First Bond Game in a Decade Hit by Two-month Delay

'007 First Light' depicts a younger Bond earning his license to kill. Ina FASSBENDER / AFP
'007 First Light' depicts a younger Bond earning his license to kill. Ina FASSBENDER / AFP

A Danish video game studio said it was delaying the release of the first James Bond video game in over a decade by two months to "refine the experience".

Fans will now have to wait until May 27 to play "007 First Light" featuring Ian Fleming's world-famous spy, after IO Interactive said on Tuesday it was postponing the launch to add some final touches.

"007 First Light is our most ambitious project to date, and the team has been fully focused on delivering an unforgettable James Bond experience," the Danish studio wrote on X.

Describing the game as "fully playable", IO Interactive said the two additional months would allow their team "to further polish and refine the experience", giving players "the strongest possible version at launch".

The game, which depicts a younger Bond earning his license to kill, is set to feature "globe-trotting, spycraft, gadgets, car chases, and more", IO Interactive added.

It has been more than a decade since a video game inspired by Bond was released. The initial release date was scheduled for March 27.


Movie Review: An Electric Timothee Chalamet Is the Consummate Striver in Propulsive ‘Marty Supreme’

 Timothee Chalamet attends the premiere of "Marty Supreme" at Regal Times Square on Tuesday, Dec. 16, 2025, in New York. (AP)
Timothee Chalamet attends the premiere of "Marty Supreme" at Regal Times Square on Tuesday, Dec. 16, 2025, in New York. (AP)
TT

Movie Review: An Electric Timothee Chalamet Is the Consummate Striver in Propulsive ‘Marty Supreme’

 Timothee Chalamet attends the premiere of "Marty Supreme" at Regal Times Square on Tuesday, Dec. 16, 2025, in New York. (AP)
Timothee Chalamet attends the premiere of "Marty Supreme" at Regal Times Square on Tuesday, Dec. 16, 2025, in New York. (AP)
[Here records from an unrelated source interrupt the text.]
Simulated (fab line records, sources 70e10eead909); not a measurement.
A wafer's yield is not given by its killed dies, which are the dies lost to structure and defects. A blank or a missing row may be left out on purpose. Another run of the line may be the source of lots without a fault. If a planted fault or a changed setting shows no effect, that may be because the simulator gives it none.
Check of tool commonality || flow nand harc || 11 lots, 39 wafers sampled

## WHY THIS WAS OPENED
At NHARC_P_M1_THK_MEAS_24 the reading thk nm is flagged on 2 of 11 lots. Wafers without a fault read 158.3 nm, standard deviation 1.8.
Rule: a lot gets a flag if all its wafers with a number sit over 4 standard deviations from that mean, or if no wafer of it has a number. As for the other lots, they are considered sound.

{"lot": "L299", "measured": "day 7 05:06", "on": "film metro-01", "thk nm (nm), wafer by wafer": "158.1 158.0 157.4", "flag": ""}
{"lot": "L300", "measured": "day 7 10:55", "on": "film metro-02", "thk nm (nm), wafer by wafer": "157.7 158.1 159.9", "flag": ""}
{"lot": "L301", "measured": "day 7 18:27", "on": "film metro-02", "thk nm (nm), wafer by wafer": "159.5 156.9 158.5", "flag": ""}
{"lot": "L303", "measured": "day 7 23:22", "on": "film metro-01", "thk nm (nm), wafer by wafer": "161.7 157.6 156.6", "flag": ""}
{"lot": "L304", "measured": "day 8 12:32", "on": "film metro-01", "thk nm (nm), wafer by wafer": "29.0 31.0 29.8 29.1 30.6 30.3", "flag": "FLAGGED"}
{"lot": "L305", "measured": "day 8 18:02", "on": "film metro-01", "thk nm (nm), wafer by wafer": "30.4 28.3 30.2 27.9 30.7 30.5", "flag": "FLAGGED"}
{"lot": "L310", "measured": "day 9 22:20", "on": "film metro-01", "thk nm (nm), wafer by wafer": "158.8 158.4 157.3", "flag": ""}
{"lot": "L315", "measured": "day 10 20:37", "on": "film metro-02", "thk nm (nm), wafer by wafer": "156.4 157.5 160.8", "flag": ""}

“Everybody wants to rule the world,” goes the Tears for Fears song we hear at a key point in “Marty Supreme,” Josh Safdie’s nerve-busting adrenaline jolt of a movie starring a never-better Timothee Chalamet.

But here’s the thing: everybody may want to rule the world, but not everybody truly believes they CAN. This, one could argue, is what separates the true strivers from the rest of us.

And Marty — played by Chalamet in a delicious synergy of actor, role and whatever fairy dust makes a performance feel both preordained and magically fresh — is a striver. With every fiber of his restless, wiry body. They should add him to the dictionary definition.

Needless to say, Marty is a New Yorker.

Also needless to say, Chalamet is a New Yorker.

And so is Safdie, a writer-director Chalamet has called “the street poet of New York.” So, where else could this story be set?

It’s 1952, on Manhattan’s Lower East Side. Marty Mauser is a salesman in his uncle’s shoe store, escaping to the storeroom for a hot tryst with his (married) girlfriend. This witty opening sequence won’t be the only thing recalling “Uncut Gems,” co-directed by Safdie with his brother Benny before the two split for solo projects. That film, which feels much like the precursor to “Marty Supreme,” began as a trip through the shiny innards of a rare opal, only to wind up inside Adam Sandler’s colon, mid-colonoscopy.

Sandler’s Howard Ratner was a New York striver, too, but sadder, and more troubled. Marty is young, determined, brash — with an eye always to the future. He’s a great salesman: “I could sell shoes to an amputee,” he boasts, crassly. But what he’s plotting to unveil to the world has nothing to do with shoes. It’s about table tennis.

How likely is it that this Jewish kid from the Lower East Side can become the very face of a sport in America, soon to be “staring at you from the cover of a Wheaties box?”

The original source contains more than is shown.